Energy efficiency with capture efficiency tests


Better performance of hoods and hobs, lower fan noise and sanitized kitchen environment.

How not wasting energy and, at the same time, saving in the bill? Dealing with the increase of the price of raw materials and the rise in energy costs, more and more consumers pay attention to the issues of sustainability and energy efficiency, both in relation to environmental themes and to avoid repercussions in the bill. Through Capture Efficiency tests, today manufacturers can offer end-users hoods and hobs able to balance the energy consumption with the real suction capacity of fumes and steams, matching a lower noise of the fan and a better air sanitization in the kitchen environment.

Visual procedure for capture efficiency

Knowing the suction capacity in numbers
Until now, it was possible to know the suction capacity of a hood or of a hob, but without indicating the percentage of pollutants actually sucked: 3P Engineering, Italian engineering company, has developed a unique method on the uptake efficiency that for the first time allows manufacturers to rely on numerical, quantifiable and comparable numbers, to measure products’ capacity not only of sucking but of preventing the diffusion of odours, steams and pollutants. Due to these tests stemming from years of researches and specific know-how, producers can assess and improve the performances of hoods and hobs, since the product development phase: with equal yield, it is possible to choose the most suitable fan to be combined to the system, so avoiding oversizing, related costs and energy wastes, with benefits also in terms of lower noise, another indisputable advantage for consumers.

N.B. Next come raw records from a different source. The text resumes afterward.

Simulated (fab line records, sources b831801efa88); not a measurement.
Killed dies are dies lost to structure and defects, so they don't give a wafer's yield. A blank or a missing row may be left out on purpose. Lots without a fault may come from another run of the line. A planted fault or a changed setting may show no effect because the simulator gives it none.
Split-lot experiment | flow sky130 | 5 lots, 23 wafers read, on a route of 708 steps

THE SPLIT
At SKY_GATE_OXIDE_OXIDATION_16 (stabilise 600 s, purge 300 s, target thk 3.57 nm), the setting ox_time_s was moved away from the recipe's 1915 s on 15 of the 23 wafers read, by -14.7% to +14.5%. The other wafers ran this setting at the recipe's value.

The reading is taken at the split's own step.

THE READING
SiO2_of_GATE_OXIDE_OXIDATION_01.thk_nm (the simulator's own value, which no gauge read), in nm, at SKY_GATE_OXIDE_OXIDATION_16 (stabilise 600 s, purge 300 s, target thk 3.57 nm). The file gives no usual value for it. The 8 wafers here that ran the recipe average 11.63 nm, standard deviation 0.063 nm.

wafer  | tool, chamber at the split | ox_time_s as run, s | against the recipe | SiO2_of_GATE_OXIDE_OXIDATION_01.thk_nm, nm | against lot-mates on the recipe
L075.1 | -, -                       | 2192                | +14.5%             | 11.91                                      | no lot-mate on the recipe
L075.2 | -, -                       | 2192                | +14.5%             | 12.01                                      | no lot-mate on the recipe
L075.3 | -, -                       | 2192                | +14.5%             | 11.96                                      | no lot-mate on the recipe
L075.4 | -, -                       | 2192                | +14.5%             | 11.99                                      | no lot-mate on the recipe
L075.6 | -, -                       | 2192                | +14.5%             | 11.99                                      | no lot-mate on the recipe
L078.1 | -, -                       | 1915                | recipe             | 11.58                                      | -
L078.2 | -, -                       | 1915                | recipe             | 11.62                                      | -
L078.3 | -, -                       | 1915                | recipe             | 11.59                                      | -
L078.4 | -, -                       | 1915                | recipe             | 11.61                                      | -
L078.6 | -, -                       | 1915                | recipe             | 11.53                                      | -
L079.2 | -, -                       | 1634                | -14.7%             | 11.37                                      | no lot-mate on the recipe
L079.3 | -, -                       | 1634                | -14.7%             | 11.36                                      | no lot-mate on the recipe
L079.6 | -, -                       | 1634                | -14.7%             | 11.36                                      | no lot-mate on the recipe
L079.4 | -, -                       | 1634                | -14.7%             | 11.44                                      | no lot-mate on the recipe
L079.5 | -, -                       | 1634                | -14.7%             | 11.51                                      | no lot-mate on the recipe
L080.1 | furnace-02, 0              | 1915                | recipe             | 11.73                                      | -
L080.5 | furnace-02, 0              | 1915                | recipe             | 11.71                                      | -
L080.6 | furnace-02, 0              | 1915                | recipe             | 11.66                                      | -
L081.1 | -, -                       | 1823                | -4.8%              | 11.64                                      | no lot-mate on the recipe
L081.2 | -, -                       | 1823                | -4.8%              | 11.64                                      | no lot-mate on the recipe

The Capture Efficiency tests in the Testing Laboratory of 3P Engineering

Efficient sanitization
Moreover, measuring the effective suction capacity of a hood allows end users to sanitize the air of the domestic environment more efficaciously, reducing pollutants, especially in the kitchen, where the noxious power of fumes and steams that propagate in the food preparation can concentrate, with particles of NO2 (nitrogen dioxide), CO (carbon monoxide) and H2CO (formaldehyde), damaging the IAQ (Indoor Air Quality). While cooking, in fact, it is often necessary to proceed to the air change by opening the window (with energy dispersion in case of air conditioned or heating), even using suction hoods, downdraft hobs and induction hobs with integrated hoods. This because we do not know the real percentage of fumes, odours and steams actually absorbed in relation to the overall quantity of collected air. For this reason, the uptake efficiency represents a strategic test for hood and hob manufacturers: carrying out this kind of tests on one’s own systems, it is possible to offer products able to balance the energy consumption and the real suction capacity of fumes and steams. 3P Engineering is equipped with independent accredited Test Laboratory (Accredia Lab n. 1537 L, UNI CEI EN ISO/IEC 17025), where they carry out a complete range of tests according to IEC/EN 61591 and conformity tests in compliance with RoHS 2011/65/UE directive, with guarantee of test objectivity.